Lately, Dutch artist Mark Manders has been constructing large, figurative bronzes that look like they’re composed of cracked clay, a trompe l’oeil method that continues in his public art piece, Tilted Head. A massive rendering of the eponymous subject who appears to have been cut in half and shored up with planks, it’s the Public Art Fund’s latest commission for Central Park’s Doris C. Freedman Plaza (60th Street and Fifth Avenue). With its eyes closed as if it were sleeping, dreaming of the green space just beyond, Tilted Head’s poetic quality speaks to Mander’s original ambition to be a writer, though he started creating art at age 18. Since then, he has become internationally renowned, representing Holland at the 2013 Venice Biennale, among other triumphs. Recently, he spoke with us by phone about his work and how the world could do just fine without it.

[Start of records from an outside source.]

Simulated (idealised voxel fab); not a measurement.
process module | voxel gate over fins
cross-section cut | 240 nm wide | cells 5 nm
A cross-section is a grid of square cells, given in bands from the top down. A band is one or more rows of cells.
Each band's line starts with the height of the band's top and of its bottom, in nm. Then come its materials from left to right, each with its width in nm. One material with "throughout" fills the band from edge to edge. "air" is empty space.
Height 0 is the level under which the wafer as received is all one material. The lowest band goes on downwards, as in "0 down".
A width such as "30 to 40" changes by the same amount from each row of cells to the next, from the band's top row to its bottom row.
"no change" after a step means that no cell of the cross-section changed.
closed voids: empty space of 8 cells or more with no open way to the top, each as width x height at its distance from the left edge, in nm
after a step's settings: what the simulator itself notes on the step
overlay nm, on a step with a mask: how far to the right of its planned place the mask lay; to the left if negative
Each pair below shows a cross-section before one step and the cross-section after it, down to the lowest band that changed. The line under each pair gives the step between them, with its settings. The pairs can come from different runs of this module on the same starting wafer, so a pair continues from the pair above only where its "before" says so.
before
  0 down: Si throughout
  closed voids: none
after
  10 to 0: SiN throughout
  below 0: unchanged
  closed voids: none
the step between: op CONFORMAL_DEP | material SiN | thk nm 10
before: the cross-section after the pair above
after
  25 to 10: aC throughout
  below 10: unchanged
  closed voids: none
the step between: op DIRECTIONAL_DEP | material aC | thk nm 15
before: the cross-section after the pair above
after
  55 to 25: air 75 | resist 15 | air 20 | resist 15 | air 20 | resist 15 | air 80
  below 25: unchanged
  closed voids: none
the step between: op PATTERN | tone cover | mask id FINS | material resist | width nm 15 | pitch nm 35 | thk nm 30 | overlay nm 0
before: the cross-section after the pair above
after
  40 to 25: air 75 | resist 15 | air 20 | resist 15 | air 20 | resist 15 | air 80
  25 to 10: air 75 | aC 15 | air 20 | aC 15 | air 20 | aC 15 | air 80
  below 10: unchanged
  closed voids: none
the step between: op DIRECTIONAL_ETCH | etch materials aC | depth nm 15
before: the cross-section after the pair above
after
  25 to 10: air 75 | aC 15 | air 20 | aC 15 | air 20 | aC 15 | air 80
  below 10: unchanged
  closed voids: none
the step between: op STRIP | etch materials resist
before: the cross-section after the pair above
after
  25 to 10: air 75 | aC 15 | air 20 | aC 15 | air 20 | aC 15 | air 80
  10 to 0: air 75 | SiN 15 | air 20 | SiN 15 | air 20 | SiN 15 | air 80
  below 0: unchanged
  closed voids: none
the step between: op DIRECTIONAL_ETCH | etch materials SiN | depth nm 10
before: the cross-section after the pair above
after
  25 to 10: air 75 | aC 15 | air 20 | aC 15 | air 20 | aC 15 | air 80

Did you use a model for Tilted Head?
No, I don’t work from models. The piece isn’t about any one person. It isn’t male or female. It’s just a head.
I’ve read that you think of all your work as something you could have made at age 18. Why?
At the time, I wanted to be a writer, but I became more fascinated with objects—how they relate to language and thinking. Instead of writing with words, I started to write with objects. I wanted to create a language out of them, and I always think back to then to see if I’ve succeeded.
Rather than asking you what Tilted Head represents, what is it not about?
It’s not about the world as it is now, which is very chaotic. This piece is very peaceful. It’s a work that’s frozen in time.
How did you settle on this form for this particular spot?
I actually made many different pieces for the location, but I finally chose this one because I think of it as making one sound. It’s very simple, very clear. It holds up against the city around it.
How do you know when a piece is finished?
I imagine it standing in a supermarket—outside of the art world. It’s a test to see if it’s strong enough for the real world. If it is, it’s done.
Speaking of the real world, aren’t you making things that no one really needs?
I’m very grateful that I’m allowed to be an artist, that I can make a living and that I can make what I want when I want. But, yes, the world could get along fine without my work. But I try to make pieces that, once they’re there, they’d be missed when they’re gone.
Mark Manders’s Tilted Head is at Doris C. Freedman Plaza (publicartfund.org). Through Sept 1.